Dalsgaard, C., & Paulsen, M. F. (2009). Transparency in Cooperative Online Education. The International Review Of Research In Open And Distance Learning, 10 (3). Retrieved on May 19, 2010 from http://www.irrodl.org/index.php/irrodl/article/view/671/1301

Dalsgaard, C. (2009). Supporting Transparency Between Students. The International Conference on E-Learning in the Workplace 2009. Retrieved on May 19, 2010 from http://person.au.dk/fil/16581515/Dalsgaard_Supporting_Transparency.pdf

Dalsgaard, C. (2008). Social networking sites: Transparency in online education. Retrieved on May 19, 2010 from http://eunis.dk/papers/p41.pdf

The first document has got twenty two pages and talks about Transparency in Cooperative Online Education. In this document the authors, Christian Dalsgaard and Morten Flate Paulsen, explore the potential of social networking within cooperative online education. The authors say that a social networking does not necessarily involve communication, dialogue, or collaboration. They argue that transparency is an exceptional feature of social networking services. Christian Dalsgaard and Morten Flate Paulsen show how cooperative learning can be supported by transparency with examples. The document discusses what resources social networking and transparency can use within cooperative online education. The pedagogical potential of social networking is supported by transparency that facilitates the production of knowledge between students.

The second document contains four pages and talks about the Transparency Between Supporting Students. In this document the author, Christian Dalsgaard, presents the results of a case study that explores the potential of weblogs and social bookmarking to sustain transparency in a university course. The objective of the case was to empower students by providing them with tools that would be evident to the other students in the course, thus, making students’ ideas, thoughts and questions perceptible to the other students in the course. The document concludes that the use of digital media for transparency can sustain empowerment of students and motivation between students in a course, but that the challenge is to create an equilibrium among personal tools and tools for collaborative group work that are also proper for transparency between students.

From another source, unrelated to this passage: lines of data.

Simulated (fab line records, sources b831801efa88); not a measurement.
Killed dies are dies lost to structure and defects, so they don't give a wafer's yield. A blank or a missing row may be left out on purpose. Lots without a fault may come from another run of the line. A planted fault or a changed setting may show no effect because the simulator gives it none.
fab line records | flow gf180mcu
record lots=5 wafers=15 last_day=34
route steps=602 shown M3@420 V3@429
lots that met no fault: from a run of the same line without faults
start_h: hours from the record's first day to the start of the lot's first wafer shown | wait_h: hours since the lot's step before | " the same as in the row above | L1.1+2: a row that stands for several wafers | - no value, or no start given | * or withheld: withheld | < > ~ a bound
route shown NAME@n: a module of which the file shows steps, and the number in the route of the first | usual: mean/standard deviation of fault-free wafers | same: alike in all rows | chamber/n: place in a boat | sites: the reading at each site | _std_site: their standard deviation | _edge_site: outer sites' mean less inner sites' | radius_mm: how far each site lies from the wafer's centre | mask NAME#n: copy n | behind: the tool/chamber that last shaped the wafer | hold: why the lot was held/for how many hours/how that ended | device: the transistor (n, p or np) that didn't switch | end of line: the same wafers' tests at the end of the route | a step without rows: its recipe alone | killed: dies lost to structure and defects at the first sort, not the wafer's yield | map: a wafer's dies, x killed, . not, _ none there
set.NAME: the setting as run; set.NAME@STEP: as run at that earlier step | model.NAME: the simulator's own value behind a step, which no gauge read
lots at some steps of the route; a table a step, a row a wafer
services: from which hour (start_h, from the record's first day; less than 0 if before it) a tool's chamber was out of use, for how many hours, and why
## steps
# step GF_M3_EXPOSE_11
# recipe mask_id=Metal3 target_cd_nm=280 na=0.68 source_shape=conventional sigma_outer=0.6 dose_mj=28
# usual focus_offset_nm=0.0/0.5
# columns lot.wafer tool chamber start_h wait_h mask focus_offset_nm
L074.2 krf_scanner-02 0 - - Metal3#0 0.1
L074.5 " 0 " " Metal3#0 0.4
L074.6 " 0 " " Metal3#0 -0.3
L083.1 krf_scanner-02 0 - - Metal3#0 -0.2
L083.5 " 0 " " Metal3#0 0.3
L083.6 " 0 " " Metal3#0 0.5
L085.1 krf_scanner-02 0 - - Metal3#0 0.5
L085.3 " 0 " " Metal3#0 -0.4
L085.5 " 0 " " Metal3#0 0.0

The third document contains six pages and talks about the pedagogical potential of social networking sites. In this document, the collaboration and users created content are, frequently, appointed as major potentials of Web 2.0 technologies. The author, Christian Dalsgaard, says that a central characteristic of social networking sites like Facebook, Myspace, and Ning is a combination between personalization and socialization that facilitates the transparency between students. The transparency is a dominating feature that allows the students to see each other work. The social networking sites do not necessarily involve communication, dialogue or collaboration. This document argues how social networking can be used in university education by students to share information and resources developed for themselves, but made accessible to others. The communication on forums always takes place in a shared forum and in social networking sites the social interaction is originates in one person.